There are more than one kind of Republican in the world, and I do not mean by that the split between the anti-Trumpers and their treasonous opponents, for as we were reminded this week, in most of the world, the opposite of Republican is not Democrat, it is Monarchist.
This is not, as far as I know, a particularly divisive issue for the continental European monarchies. Monarchs in places like Holland and Sweden are generally well-behaved. There are a handful of claimants in places like Italy that generate a little buzz, though they don’t get much traction. Republicanism is a live issue in Great Britain, even more so among its former colonies, many of which still have the queen, or now king, as head of state. There are Republican movements in Australia and Canada, for example, but they are especially strong in the Caribbean and African countries of the commonwealth, countries that were the targets of particularly exploitative and racist colonial practices. The British were, after all, the chief beneficiaries of the Triangle Trade that moved slaves from Africa to the Americas.
Still, even the most diehard Republican has been measured if not completely silent on the death of Queen Elizabeth II, possibly out of pragmatism, but also possibly out of decency, for even if the House of Windsor and the royal brand have been tarnished in recent years, she was still treasured.
This should seem baffling to Americans. After all, we fought a war to gain our independence from the British crown and soundly rejected monarchy as a model for government. Our head of state is also our head of government, sometimes, except when he isn’t, which is worth reconsidering, both the explicit “he” and the broader question of our current two-party first-past-the-post electoral system, which seems to have failed completely.
Yet, for some reason, Americans are quite attached to English royalty. It may be that the American myth was initially forged by invaders from England, the theocrats of the Massachusetts Bay colony and the Royalists in Virginia, opposite sides of an English Civil War that saw the first King Charles lose more than just his crown.

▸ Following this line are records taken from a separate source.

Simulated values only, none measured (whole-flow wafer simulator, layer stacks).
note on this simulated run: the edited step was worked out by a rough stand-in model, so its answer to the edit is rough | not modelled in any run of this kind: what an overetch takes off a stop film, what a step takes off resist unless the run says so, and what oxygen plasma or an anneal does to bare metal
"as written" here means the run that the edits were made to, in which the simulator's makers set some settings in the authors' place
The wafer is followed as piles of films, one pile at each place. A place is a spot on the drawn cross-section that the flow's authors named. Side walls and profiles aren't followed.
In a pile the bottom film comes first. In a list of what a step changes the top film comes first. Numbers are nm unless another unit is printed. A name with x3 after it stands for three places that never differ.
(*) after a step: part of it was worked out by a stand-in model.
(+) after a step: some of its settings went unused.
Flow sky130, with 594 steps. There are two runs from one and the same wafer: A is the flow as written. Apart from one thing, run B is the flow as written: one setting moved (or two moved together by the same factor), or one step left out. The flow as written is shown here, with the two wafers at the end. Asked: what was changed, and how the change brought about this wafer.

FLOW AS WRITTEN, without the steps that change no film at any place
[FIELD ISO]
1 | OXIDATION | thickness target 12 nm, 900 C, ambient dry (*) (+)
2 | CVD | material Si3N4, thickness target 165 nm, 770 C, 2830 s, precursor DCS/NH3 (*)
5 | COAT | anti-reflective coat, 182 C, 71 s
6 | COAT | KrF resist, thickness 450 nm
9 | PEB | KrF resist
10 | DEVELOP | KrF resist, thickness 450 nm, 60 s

It may be our alliances during the First and Second World Wars that strengthened the connection, where we fought by the side of the British and their colonies.
It may be countless movies and novels and the logical overlap when literature is written in a shared language.
An American has even married into the royal family for a second time recently, though the first time was to a racist and Nazi-sympathizer, and nothing about that story was particularly pleasant so we tend to avoid it.
My social media feeds have been filled with the late queen since she died, the new king, and all things British. I admit that while I have not watched “The Crown” or Downton Abbey, I am enough of an Anglophile to have paid attention myself, have watched some of the processions and remembrances.
Only one friend, a classmate from Divinity School, was contrarian, publicly noting that he didn’t really care about the whole thing, that he did not completely understand the American grief. And, of course, on one level, he’s right. Elizabeth Windsor was not our queen.